Nevada Union debate team qualifies for national tournament |

Nevada Union debate team qualifies for national tournament

Hagan Noyes practices his past arguments with his debate partner, Devin Anderson. The pair qualified for the Tournament of Champions in April.
Sam Corey/

Know & Go

What: Nevada Union debate team publicly debates three separate issues as a fundraiser.

Where: Summer Thymes Bakery and Deli at 231 Colfax Avenue, Grass Valley, CA 95945

When: 6 p.m. to 8 p.m., April 3

Tickets can be purchased online at this link

Get into an argument with the Nevada Union High School debate team, and you may lose.

That’s because two students on the team qualified for the Tournament of Champions in Kentucky — one of the country’s most prestigious high school debate tournaments. This is the second straight year Nevada Union debate team members are heading to the national tournament for the policy division.

This season’s topic is immigration, meaning students need to develop arguments both in favor and against immigration, or at least against their opponent’s positions.

“It’s shocking how prepared these students are,” said Cricket Noyes, parent to two debate team members and vice president of the Nevada Union High School Debate Boosters. Her son, Hagan Noyes, a junior on the team, is heading to the national tournament with his debate partner, Devin Anderson.

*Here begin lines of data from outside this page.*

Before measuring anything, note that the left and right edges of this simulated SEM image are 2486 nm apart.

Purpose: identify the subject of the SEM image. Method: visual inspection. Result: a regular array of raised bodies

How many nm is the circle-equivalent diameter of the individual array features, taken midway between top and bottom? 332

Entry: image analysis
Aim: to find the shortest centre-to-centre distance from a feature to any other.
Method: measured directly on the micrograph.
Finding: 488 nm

Senior Devin Anderson became interested in debate in middle school. He was intrigued not just by the political topics, but also by the theoretical frameworks for arguing as it provided him the opportunity for introspection.

“We get to self reflect,” he said. “I think a lot of the things we do in our lives is a little bit detached from the meaning behind it, and so I get to talk about philosophy and psychology and the theory of debate itself.”

Over the course of a school year, debate team members compete in 10 national tournaments. In each, students recite four eight-minute speeches and four five-minute speeches. The speeches have few restrictions except for time, said Anderson.

In order to compete at the Kentucky tournament, debaters need two bids from any of the national tournaments. Bids are distributed if students reach the quarter or semi-finals of tournaments.

“Only 75 teams in the entire country get these two bids,” said Anderson, adding that there are probably tens of thousands of teams across the nation.

The championship and debate world is not just a theoretical game for participants like Anderson. The senior wants to learn more about the methods of policy in college, and leverage lessons from debate to later help people as an ambassador for the United Nations.

“(The United Nations) has a massive budget just dedicated to helping displaced persons find resettlement homes,” said Anderson. Their efforts, he says, help countries stabilize.


Despite their success, the local debate team faces an uphill battle as most of its opponents have full-time coaches and a lot of resources, said Cricket Noyes. These are resources the team doesn’t have, said coach Stephen Goldberg, who helps coach the team for free. National tournaments cost money for flights, rental cars, lodging, food and for hiring judges.

“The Nevada Union debate team is a force to be reckoned with even though they don’t have a full-time coach,” said Cricket Noyes.

Michael Anderson, parent to Devin Anderson and president of the Nevada Union High School Debate Boosters, has been helping to keep the team afloat since his son joined four years ago.

“Most of the schools we compete with are private, and they have lots of coaches,” he said. “It’s sort of an elite situation for some of these high schools.”

Michael Anderson’s son has been exclusively teaching the school’s elective debate class. Superintendent of Nevada Joint Union High School District, Brett McFadden, is supportive of expanding the debate team, and hiring an adult teacher for the class, according to Michael Anderson.

“If there was more of a (debate) ecosystem, than we’d be able to bring in more kids into this kind of activity, which is really important in the 21st century,” he said.

In the past two years more students have joined the team, but Michael Anderson is concerned the debate class will be cancelled after his son graduates and there’s no one left to teach the course.

“It would sort of die on the vine,” he said. “(Students) would come to this debate team meeting on Wednesday night and you would be overwhelmed, and then you would go to tournaments and you wouldn’t do very well.”

The Nevada Union debate team will be hosting a Miner Disputes fundraiser on April 3 so it can attend the Tournament of Champions in Kentucky.